I. The Court has jurisdiction of the parties and of the subject matter, Title 28, Section 1332 U.S.C.A.

II. The case is controlled by the law of Kentucky. Erie R. Co. v. Tompkins, 304 U.S. 64, 58 S.Ct. 817, 82 L.Ed. 1188.

III. Jefferson Realty Co. v. Employers’ Liability Assurance Corporation, 149 Ky. 741, 149 S.W. 1011, 1014, was decided by the Kentucky Court of Appeals in 1912. It was there decided that a reasonable compliance with the conditions of a policy of indemnity insurance required the Assured immediately to give written notice of the occurrence of an accident and immediately forward to the Insurer a summons or other process as soon as the same shall have been served on the Insured, which were indispensable to fix liability on the Insurer. The Court there said- — ■

“These conditions are a material and important part of the contract, and should not be deliberately set aside as of no moment.”
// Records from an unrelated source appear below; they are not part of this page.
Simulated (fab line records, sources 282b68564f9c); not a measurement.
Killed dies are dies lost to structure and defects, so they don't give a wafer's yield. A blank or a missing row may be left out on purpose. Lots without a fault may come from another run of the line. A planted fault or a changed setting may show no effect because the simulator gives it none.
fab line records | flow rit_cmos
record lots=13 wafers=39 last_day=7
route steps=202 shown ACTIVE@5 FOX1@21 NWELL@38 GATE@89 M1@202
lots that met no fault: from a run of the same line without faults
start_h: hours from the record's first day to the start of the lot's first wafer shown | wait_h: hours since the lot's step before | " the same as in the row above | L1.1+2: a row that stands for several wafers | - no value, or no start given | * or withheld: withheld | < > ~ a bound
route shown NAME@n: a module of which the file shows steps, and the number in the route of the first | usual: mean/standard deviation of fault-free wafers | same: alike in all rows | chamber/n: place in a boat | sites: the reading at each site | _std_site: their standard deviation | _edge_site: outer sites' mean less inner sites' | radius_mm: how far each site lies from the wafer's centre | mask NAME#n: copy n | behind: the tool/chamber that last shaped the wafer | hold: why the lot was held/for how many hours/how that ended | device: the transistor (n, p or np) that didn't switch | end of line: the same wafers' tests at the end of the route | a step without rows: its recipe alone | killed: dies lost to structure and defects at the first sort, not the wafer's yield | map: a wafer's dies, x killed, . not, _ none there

That case involved insurance on four elevators in the Paul Jones Building in Louisville, upon two of which elevators the Fidelity & Casualty Company of New York had policies of indemnity insurance and the Appellee Employers Liability Assurance Corporation carried insurance on the remaining two elevators. A passenger was injured on one of the elevators and under the mistaken impression that the injury occurred on an elevator covered by the policy of the Fidelity & Casualty Company, that Company was notified of the accident and promptly made its investigation and undertook the defense of the suit filed by the injured passenger, but before the case actually came on for trial, it was discovered that the accident occurred on an elevator covered by the policy of Employers Liability Company. The Fidelity & Casualty Company withdrew from the defense of the action because it had no contractual obligation with the owner of the elevator and the Employers Liability Corporation declined to defend, because of the admitted failure of the owner of the building to give notice of the accident and of -the resulting claim. The Court held that the Employers Liability Corporation, having received no notice of the accident and the institution of the suit within a reasonable time after the occurrence of these facts, was not liable notwithstanding the fact that a thorough investigation had been made by the Fidelity & Casualty Company, which Company had turned over its complete files, including statements of witnesses and *238the record of investigation made to the Employers Liability Corporation. Deciding that the notice was not given in a reasonable time, it was held that there wa.s no liability on the part of the Company.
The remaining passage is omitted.